Macro fragment fields #3714

joshtriplett · 2024-10-20T20:08:21Z

Add a syntax and mechanism for macros to access "fields" of high-level fragment
specifiers that they've matched, to let macros use the Rust parser for
robustness and future compatibility, while still extracting pieces of the
matched syntax.

This RFC introduces the syntax ${fragname.field}, and a couple of fragment specifiers and their fields. The goal is to add more such fragment specifiers and fields, to allow more macros to leverage the Rust parser, but the purpose of this RFC is to introduce the concept and syntax.

Rendered

text/3714-macro-fragment-fields.md

nikomatsakis · 2024-10-21T23:23:11Z

Oh, I like this. Cute idea.

joshtriplett · 2024-10-22T01:38:09Z

Nominating this (and related RFCs) for discussion, to decide whether we can process it asynchronously or whether we need a design meeting.

text/3714-macro-fragment-fields.md

…out parsing

text/3714-macro-fragment-fields.md

matthieu-m · 2024-10-24T17:38:59Z

I think an important discussion to be had will be whether it's okay for fields to "generate" tokens.

The RFC itself already proposes that fn.return_type materializes a () AST type node ex-nihilo, and the discussion on param notes that &self could simply be materialized as self: &Self thus fitting the larger pat: ty pattern.

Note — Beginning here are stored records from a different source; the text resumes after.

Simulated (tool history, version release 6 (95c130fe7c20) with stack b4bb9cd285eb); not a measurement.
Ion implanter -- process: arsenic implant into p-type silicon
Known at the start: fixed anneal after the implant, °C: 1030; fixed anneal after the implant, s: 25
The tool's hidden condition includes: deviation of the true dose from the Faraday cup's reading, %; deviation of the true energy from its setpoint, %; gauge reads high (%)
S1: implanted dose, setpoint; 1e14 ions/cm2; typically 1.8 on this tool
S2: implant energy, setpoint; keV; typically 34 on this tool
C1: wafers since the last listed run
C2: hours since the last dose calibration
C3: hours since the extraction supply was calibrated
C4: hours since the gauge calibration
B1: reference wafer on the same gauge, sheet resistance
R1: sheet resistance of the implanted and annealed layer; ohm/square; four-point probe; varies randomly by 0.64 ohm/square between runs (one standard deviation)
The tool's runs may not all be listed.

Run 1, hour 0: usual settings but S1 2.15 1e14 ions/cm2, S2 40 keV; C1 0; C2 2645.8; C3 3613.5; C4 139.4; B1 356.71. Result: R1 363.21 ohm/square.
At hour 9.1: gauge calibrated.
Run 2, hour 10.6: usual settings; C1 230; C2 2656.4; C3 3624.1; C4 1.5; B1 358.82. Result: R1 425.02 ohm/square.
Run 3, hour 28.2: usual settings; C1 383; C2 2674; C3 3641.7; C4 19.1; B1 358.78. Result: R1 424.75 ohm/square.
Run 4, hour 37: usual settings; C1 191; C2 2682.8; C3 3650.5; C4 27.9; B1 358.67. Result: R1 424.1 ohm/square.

Unless the plan is to drop fn.return_type from this RFC, hamstringing fn, I believe the lang/compiler teams should come to a consensus on the policy here:

Is sticking to the source more important? In which case fn.return_type should be a ty?.
Is simplification, if semantically equivalent, preferable?

Another discussion which may be necessary is pinning down exactly which types the fields should have.

Unless macro-rules are significantly complicated by allowing subtyping in the future, for now, types are final.

For example, using the pat: ty syntax for a function parameter may seem more favorable than adding an ad-hoc fragment type. Okay, &self is a bit weird, but it can be matched as self: &Self so all good?

The problem, though, is that suddenly:

How do you attach attributes?
How do you extend the parameter syntax to allow splat for variadic generics (eg. name...: T...), is splat shoehorned in the pat/ty?

Keen readers may notice that C-variadics ... would already be a problem, but please bear with me here. Finding examples is hard.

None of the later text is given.